Get ready to tap water rates hike
It’s official now. Four years after the last revision in Delhi’s water tariff, the Delhi Jal Board (DJB), on Monday, proposed a tariff hike — ranging between 57 and 160 per cent — across three slabs.delhi Updated: Dec 01, 2009 01:11 IST
It’s official now. Four years after the last revision in Delhi’s water tariff, the Delhi Jal Board (DJB), on Monday, proposed a tariff hike — ranging between 57 and 160 per cent — across three slabs.
The DJB in its board meeting on Monday approved the new tariff. Chief Minister Sheila Dikshit, who is also the DJB chairperson, will officially declare the new rates on Tuesday. For consumption up to 10 kilolitres (KL) or 1,000 litres per month, the new rate is likely to be Rs 80, up from Rs 52 - a 57 per cent jump.
The new rate from consumption up to 20 kilolitres is likely to be Rs 180, up from the present 82. It is a jump of more than 100 per cent. Most middle class families belong to this consumption slab.
A standard domestic water storage tank contains 1000 litres, of which around 750 litres are consumed every day, DJB sources estimate.
For consumption up to 30 KL, the proposed rate is Rs 486 — a sharp jump of around 160 per cent — from the present Rs 187.
Apart from the volumetric rates, the exact rates of per kilolitre consumption will also be declared on Tuesday.
The new tariffs make Delhi’s water costlier than it is in Chennai and Mumbai, but it continues to be way cheaper than the rates in Bengaluru. In Bengaluru, water consumption up to 20 KL costs Rs 216, which is Rs 36 more than Delhi.
Many Delhiites are of the opinion that the increased tariff along with the other additional components in the water bills makes it a really costly deal.

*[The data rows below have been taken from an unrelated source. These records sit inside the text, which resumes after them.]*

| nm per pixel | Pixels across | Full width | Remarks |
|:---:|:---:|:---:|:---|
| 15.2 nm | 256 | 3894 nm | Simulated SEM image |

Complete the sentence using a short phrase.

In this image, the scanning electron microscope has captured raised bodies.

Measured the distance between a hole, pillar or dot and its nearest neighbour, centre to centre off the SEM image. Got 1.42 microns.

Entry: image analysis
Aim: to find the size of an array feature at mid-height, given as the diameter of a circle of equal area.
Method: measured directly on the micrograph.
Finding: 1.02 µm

“There is a 60 per cent sewage charge apart from a fixed charge revised a few months ago. All that should either be lowered or done away with,” said Pankaj Aggarwal, secretary general of RWAs (resident welfare associations) Joint Front.
Delhi Jal Board officials said the hike had been on the cards for long considering the increase in the cost of operations over the years. In the past 10 years, the DJB has increased its network length from 7,000 km to 12,000 km. A big pressures on water supply is the regularisation of unauthorised colonies, DJB sources said.